The Monetary Policy Committee, led by Governor Mark Carney, voted 9-0 to keep the key rate unchanged at 0.75 percent.
The committee also unanimously decided to maintain the quantitative easing through asset purchases at GBP 435 billion.
Policymakers said if the economy continues to develop broadly in line with the August Inflation Report projections, an ongoing tightening of monetary policy over the forecast period would be appropriate to return inflation sustainably to the 2 percent target.
The MPC reiterated that any future increases in Bank Rate were likely to be at a gradual pace and to a limited extent.
Ruth Gregory, an economist at Capital Economics, said the MPC will tread cautiously until Brexit uncertainty has been resolved.
Indeed, a Brexit deal will be struck at the eleventh hour, which will probably prevent the MPC from lifting rates again until next year, the economist added.
Chancellor Philip Hammond announced on Tuesday that Carney will stay at the helm of the central bank until the end of January 2020 to support a smooth Brexit and transition.
The BoE Governor has not ruled out a no-deal Brexit and had warned earlier that the economy would suffer a shock if that is the case.
Despite the ongoing uncertainty over Brexit negotiations, the economy expanded 0.6 percent in the three months to July, the fastest since August 2017.
Warm weather and the World Cup boosted retail sales and recovery in construction underpinned economic growth.
BoE staff raised their growth outlook for the third quarter to 0.5 percent from 0.4 percent. Growth in manufacturing is likely to rebound in the third quarter after erratic weakness in the second quarter, bank said.

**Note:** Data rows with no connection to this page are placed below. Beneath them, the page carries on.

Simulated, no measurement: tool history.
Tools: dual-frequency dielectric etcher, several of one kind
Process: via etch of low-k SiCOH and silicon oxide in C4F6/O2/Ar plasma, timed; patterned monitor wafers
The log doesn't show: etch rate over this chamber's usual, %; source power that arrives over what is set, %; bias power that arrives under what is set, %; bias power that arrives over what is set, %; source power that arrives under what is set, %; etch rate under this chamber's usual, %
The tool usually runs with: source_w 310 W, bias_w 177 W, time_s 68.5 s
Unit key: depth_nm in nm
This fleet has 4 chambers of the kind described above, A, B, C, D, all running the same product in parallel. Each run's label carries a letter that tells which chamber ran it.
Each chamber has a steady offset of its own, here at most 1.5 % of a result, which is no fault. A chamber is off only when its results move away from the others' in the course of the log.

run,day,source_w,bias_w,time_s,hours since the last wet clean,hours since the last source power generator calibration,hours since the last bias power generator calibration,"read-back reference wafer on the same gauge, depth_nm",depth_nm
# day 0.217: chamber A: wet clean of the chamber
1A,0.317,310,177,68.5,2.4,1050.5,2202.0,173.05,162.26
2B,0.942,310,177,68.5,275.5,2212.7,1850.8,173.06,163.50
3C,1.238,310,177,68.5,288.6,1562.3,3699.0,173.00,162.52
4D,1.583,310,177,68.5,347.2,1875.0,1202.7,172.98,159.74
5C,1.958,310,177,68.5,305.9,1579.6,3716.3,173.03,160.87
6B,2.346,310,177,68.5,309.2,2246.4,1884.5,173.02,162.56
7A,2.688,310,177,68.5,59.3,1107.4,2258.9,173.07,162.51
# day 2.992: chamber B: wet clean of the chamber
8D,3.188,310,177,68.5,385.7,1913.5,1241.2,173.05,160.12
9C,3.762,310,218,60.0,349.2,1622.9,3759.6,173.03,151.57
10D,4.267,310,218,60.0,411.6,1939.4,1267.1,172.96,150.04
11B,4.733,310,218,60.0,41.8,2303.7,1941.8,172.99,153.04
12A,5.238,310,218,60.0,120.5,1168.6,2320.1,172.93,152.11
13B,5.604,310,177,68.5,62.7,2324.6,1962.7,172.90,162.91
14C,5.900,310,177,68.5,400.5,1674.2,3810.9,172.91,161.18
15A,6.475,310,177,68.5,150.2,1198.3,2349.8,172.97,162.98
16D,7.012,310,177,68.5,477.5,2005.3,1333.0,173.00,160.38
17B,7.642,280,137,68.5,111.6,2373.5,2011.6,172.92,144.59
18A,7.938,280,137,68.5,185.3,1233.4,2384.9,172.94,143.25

Recent developments have increased downside risks around global growth to some degree. Further protectionist measures by the United States and China, if implemented, could have a somewhat more negative impact on global growth than was anticipated in August.
According to Agents' summary of business conditions, uncertainty around Brexit contributed to a slight softening in investment intentions.